Recent developments are making it harder to use Xbox One controllers on
Windows PCs, according to
. In spite of Windows Bluetooth support, new Bluetooth-powered
controllers for the Xbox One S are part of the problem.
This support thread
has details, and Ars says, "Some games no longer
recognize when Xbox One controllers are connected via Bluetooth or through the
official Xbox One wireless adapter. Other games, as well as Steam's Big Picture
mode, think a single Xbox One controller is two controllers simultaneously." At
the same time, the recent Windows 10 anniversary update seems to have broken
homebrew workarounds for third-party controllers. Finally, they also note only a
single Bluetooth controller can connect to a PC at once, and this must be
running Windows 10. Here's a summary of the mess that leads them to suggest
gamers uninstall the Win10 anniversary update:
Another issue is less
likely to receive an update: the new Xbox One controllers' Bluetooth support is
severely limited. As in, only one pad can be connected via Bluetooth at once.
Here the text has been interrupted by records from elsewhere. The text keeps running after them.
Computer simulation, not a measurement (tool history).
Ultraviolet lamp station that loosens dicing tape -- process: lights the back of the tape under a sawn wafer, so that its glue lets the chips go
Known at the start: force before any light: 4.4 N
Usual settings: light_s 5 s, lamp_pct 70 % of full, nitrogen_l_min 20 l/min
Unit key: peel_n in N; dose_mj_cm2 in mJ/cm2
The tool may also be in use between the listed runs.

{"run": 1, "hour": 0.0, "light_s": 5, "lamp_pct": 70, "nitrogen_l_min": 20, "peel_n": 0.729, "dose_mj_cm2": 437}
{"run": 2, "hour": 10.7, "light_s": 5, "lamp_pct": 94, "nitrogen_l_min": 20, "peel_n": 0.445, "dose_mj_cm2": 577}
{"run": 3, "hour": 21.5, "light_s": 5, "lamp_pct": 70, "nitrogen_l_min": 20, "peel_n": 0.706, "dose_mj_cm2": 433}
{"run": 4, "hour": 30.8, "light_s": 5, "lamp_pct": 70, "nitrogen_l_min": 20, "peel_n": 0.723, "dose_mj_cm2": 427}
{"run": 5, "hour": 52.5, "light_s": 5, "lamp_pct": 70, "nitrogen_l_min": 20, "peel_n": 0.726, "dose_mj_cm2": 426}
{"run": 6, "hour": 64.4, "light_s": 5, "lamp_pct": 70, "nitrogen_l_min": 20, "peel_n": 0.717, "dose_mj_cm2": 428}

Microsoft isn't advertising this limitation, but
an official Xbox Support page confirms it: you can only connect one
Bluetooth pad to a Windows 10 PC at a time, and those Bluetooth pads require
running on Windows 10 with the Anniversary update. If you want to use more
wireless Xbox One pads on a single PC, you'll need to purchase the official Xbox
One wireless adapter. Otherwise, don't rush out and buy a bunch of updated Xbox
One pads expecting them to sync up to any laptop for the sake of wild, on-the-go
multiplayer sessions of Push Me Pull You or Towerfall: Ascension.
The situation gets worse. Your sole Bluetooth controller won't even function in
Windows 10's Anniversary update until you update the controller's firmware,
which users aren't told when they connect the pads. Instead, users must manually
find and install the Xbox Accessories app from the Windows Store. Boot that with
the Xbox One pad connected via Bluetooth, and you'll then get the prompt to
update the pad's firmware. The new Xbox One controller does not include
instructions to this effect, possibly because Xbox One consoles automate this
process in a way that Windows 10 PCs do not.
Until Microsoft announces an update to these controller-based woes, the gaming
geeks at Ars recommend that you avoid the Anniversary update. If you've already
updated and want to return to the "it just works" days of XInput support on
wireless controllers, toggle to the "revert to your previous install of Windows"
option, which isn't hard to find in the options menus.